Two weeks ago my father passed away. He was not an easy man to connect with. So, we weren’t close.
Anything I write about it will inevitably fail to convey the reality of what would be justifiably labelled as a “failed” relationship.
No words I choose to use can adequately describe what kind of person he was. Nor can they fairly present the two-sides of the damaged legacy that informed and followed a lot of the choices he made.
I’ve looked for ways to write about it and have nothing. Hence the simple reflective posts over the past month.
My words seem to stubbornly sit in a void. It’s not like I have nothing to say, it’s just that there isn’t a lot that could be said.
Then there’s the added complication of a what should be said, but needs to be said carefully, at the right time and to the right people.
What I can say is that although grace redefined our relationship as father and son, one-sided relationships are hard to maintain. As a result it never was what it should, or could have been. I lament that. What I see, however, and am thankful for is how grace moved through forgiveness to empower me to work with what I could do instead of what he or others expected and demanded that I should do.
Subsequently, we were able to connect in a healthy way, establishing and asserting boundaries; speaking on the phone almost every month for the past ten years, interacting with him online, sending him care packages, driving to speak and pray with him the week that he died.
As much as I would like to take the credit for this. With the dysfunction that existed there, such contact was and remains an act of God.
It’s what recently attracted me to an event that Luke mentions.
The people who had come out to hear Jesus preach needed to eat and the disciples were getting antsy. Jesus steps up and works with what he has. No magic. No fairy dust. Just an incomprehensible act of grace that apprehends us.
Challenging us to see and understand that He can make possible that which otherwise seems to be impossible.
‘Jesus directed the disciples saying, ”Sit them down in groups of about fifty.” They did what he said, and soon had everyone seated. He took the five loaves and two fish, lifted his face to heaven in prayer, blessed, broke, and gave the bread and fish to the disciples to hand out to the crowd.’

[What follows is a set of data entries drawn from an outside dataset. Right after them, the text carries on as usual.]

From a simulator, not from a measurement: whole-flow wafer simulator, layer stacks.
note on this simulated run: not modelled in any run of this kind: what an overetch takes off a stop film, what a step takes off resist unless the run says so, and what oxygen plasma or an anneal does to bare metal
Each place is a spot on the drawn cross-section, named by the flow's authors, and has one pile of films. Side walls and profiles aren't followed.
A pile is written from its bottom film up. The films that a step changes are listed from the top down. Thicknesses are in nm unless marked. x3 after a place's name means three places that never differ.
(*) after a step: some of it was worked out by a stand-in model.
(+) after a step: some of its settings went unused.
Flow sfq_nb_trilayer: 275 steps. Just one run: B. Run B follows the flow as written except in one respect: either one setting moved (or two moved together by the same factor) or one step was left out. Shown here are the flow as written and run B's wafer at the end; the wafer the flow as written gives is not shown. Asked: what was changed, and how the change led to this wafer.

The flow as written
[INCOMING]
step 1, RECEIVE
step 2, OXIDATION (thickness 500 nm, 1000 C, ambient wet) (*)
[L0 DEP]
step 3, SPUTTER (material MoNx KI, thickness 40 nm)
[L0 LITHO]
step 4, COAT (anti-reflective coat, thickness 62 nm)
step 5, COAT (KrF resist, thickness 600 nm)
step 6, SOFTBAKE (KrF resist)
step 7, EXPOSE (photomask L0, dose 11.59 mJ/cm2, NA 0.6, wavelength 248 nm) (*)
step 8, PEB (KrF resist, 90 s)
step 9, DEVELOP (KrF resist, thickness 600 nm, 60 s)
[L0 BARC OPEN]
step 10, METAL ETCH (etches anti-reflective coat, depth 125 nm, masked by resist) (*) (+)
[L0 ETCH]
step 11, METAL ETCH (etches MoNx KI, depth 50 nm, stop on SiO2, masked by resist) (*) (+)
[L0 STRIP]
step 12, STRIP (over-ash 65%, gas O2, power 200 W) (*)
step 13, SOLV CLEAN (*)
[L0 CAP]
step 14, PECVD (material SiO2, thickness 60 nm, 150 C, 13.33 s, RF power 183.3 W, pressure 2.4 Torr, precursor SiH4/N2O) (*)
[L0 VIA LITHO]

– (Luke 9:14-17, The Message)
Photo credit: Mine. It is cropped from a larger photo that features a sculpture tucked away into a wall near the Manning River in Taree, NSW.
5 thoughts on “Five Two”
I understand to a degree what you went through. And how God makes that better is wonderful. It got better for me when I realized I had to lean on Him instead of the person I leaned so heavily on. Cutting the umbilical cord late in life so to speak. Now things are much much better.
Thanks for your transparency, Rod, and your amazing blog posts filled with truth. I comment seldom anywhere, but I want you to know you are appreciated.
God bless you, friend.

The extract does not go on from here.